In the business of retail, where similar problems occurred ages ago, ability to act fast by recognizing splintering of customer segments into smaller and smaller chunks goes hand in hand with counterstrategy of personalizing each service with touches relevant to the customer. Retail has learned the simple truth that “one size fits all” approach only leads to a needless spiral of offering lower and lower prices and having year-round sales. A new approach, centered on the individual, offered the sellers promise of standing out from the crowd and generating profits instead of counting losses. They employed big data concepts with gusto.

Thus my case of shipping industry taking a page out of the retail industry handbook. There is no sense to expect that the world of carriers and ports will change for a while. The sooner the shipping industry undertakes changes borrowing ideas from other commoditized industries, the better.

As in retail, shipping faces imbalance between supply and demand. The supply side is constrained by fleet makeup, fixed rotations, timetables, and contracted port and terminal capacity. Breaking from, or renegotiating, contracts on the supply side is financially punitive, thus avoided as much as possible. The demand side is a mixed bag. Even a loyal shipper will not easily commit to more than 6 months of cooperation. Let’s assume that normally freight purchasing is split 50/50 between contracts and spot, but in the era of low rates the ratio tilts in favor of using spot rates.

In circumstances like those, what are the components of successful counteraction? First and foremost, it is data. You could think of it as “big” or just lots more of it than you could access before. The second condition is the technology of using this data to calculate customer offers and to optimize network behavior. The third condition is collaboration between all participants in the physical chain of container custody – carrier, feeder, port, inland transporter.

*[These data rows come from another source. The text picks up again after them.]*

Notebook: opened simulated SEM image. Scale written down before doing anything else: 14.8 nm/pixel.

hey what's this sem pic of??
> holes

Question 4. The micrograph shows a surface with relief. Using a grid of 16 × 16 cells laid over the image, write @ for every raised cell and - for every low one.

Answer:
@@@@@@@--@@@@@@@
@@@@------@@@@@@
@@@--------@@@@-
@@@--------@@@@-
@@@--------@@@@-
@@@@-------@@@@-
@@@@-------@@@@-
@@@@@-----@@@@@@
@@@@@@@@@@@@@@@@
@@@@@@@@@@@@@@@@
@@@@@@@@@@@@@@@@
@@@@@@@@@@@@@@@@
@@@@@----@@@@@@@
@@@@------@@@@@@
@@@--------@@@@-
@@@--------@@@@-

Let’s quickly step through a containerized supply chain to highlight how big data could be leveraged better. Typically, container is offered at the basic rate, stripped of any additional services or add-on products. It means that any extra products and services are completely de-bundled from the shipping rate. There are extras that could be added (e.g. generator of x-capacity to a reefer), but they are also commoditized, so not much upside to profit from. Then surcharges. Order taken. Done.

Could big data and data-driven optimization change that kind of selling interaction? Imagine a carrier that concludes, on the basis of their own operations data, as well as, data from port operations system for vessel movements, 3rd party feed for vessel locations, and social media feeds, that the Destination port requested by the shipper is congested and it will remain so for about 9 weeks (affecting 9 weekly services). The carrier creates a new factor for calculations performed by the price optimization engine, which in real time analyzes price options by customer, equipment, commodity, OD pair, etc. prescribes the price (or a price range) to be offered to the shipper.

Using big data analysis and that new factor, the price engine creates a new optional offer. In addition to the requested OD, it offers the shipper an option of dropping the load off at one port before or after the preferred destination port. The calculation is done using data on lift capacity and costs, capability and contract terms with those ports, as well as intermodal contracts applying to container delivery from this optional destination.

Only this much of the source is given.